One of Northern Ireland’s largest wind farm developments has been sold to Italy’s biggest renewable energy firm.
ERG Renew has bought Brockaghboy wind farm from TCI Renewables. It’s located just outside Garvagh in Co Londonderry.
The development has permission for up to 19 turbines, which have the potential of generating 57MW of power.
The latest deal for Brockaghboy was completed alongside Belfast law firm Pinsent Masons.
Pinsent Masons’ Martin McGonigle said: “As one of the world’s leading energy legal teams, we believe this deal offers the market clear direction on how to mitigate legislative risk, but also maximise value from this excellent project in Northern Ireland.
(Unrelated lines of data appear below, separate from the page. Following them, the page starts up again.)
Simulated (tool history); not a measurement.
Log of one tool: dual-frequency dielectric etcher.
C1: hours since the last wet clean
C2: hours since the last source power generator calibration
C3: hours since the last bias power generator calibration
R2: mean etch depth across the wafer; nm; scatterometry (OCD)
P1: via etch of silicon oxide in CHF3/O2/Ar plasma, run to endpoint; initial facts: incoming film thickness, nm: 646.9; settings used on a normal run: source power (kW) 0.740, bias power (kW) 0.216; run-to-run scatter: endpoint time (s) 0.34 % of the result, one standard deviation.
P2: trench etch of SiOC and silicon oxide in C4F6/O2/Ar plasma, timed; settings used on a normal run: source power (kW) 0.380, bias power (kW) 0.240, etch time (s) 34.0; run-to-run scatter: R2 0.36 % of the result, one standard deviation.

“We believe the structure achieved successfully with ERG will be used increasingly on projects throughout Europe during periods of similar regulatory transition.”
Peter Craig, director of TCI Renewables, said: ‘We are pleased to be working with ERG Renew under a development services arrangement where they finance the construction of Brockaghboy wind farm and we jointly work to delivering the operating asset and sharing the realised value of this high quality project.”
Meanwhile, renewable energy investment management group NTR has secured the first of a number of project debt facilities for wind projects.
That will include the financing of the Ora More wind farm, a 15 MW farm based in Co Fermanagh.
NTR was advised by law firm Carson McDowell Solicitors. Neasa Quigley, the firm’s head of energy, described the deal as “substantial”.
She added: “The renewables sector in Northern Ireland is facing a challenging period and the investment in the region made by the NTR fund, which is backed by long term institutional investors to the tune of €250m (£193m), is very welcome.
“The renewables sector already makes a huge contribution to the economy in terms of job creation, securing energy supply and decarbonising the economy by increasing the percentage of green energy in the system.”
Last week it was confirmed that the subsidy system for large on-shore wind energy projects in Northern Ireland will end in April.
But the system for smaller, single turbine projects will continue.
According to figures released by the Department of Enterprise, Trade and Investment last week, renewable energy accounted for 25.4% of electricity consumption in Northern Ireland in the year ending December 2015 – the highest proportion on record.
And wind energy claimed the largest share of the renewables contribution at 90%.
Renewables’ contribution of 25.4% was up 6% on the year before. Earlier this year, it was claimed that onshore wind energy could become cheaper than new gas generation by 2020 if the policy and regulatory conditions are right.
That was the message delivered by the renewables industry during the Northern Ireland Renewable Industry Group conference in January.
However, it also warned that investment and jobs will only come if the Northern Ireland Executive delivers a sustainable, secure energy system for all.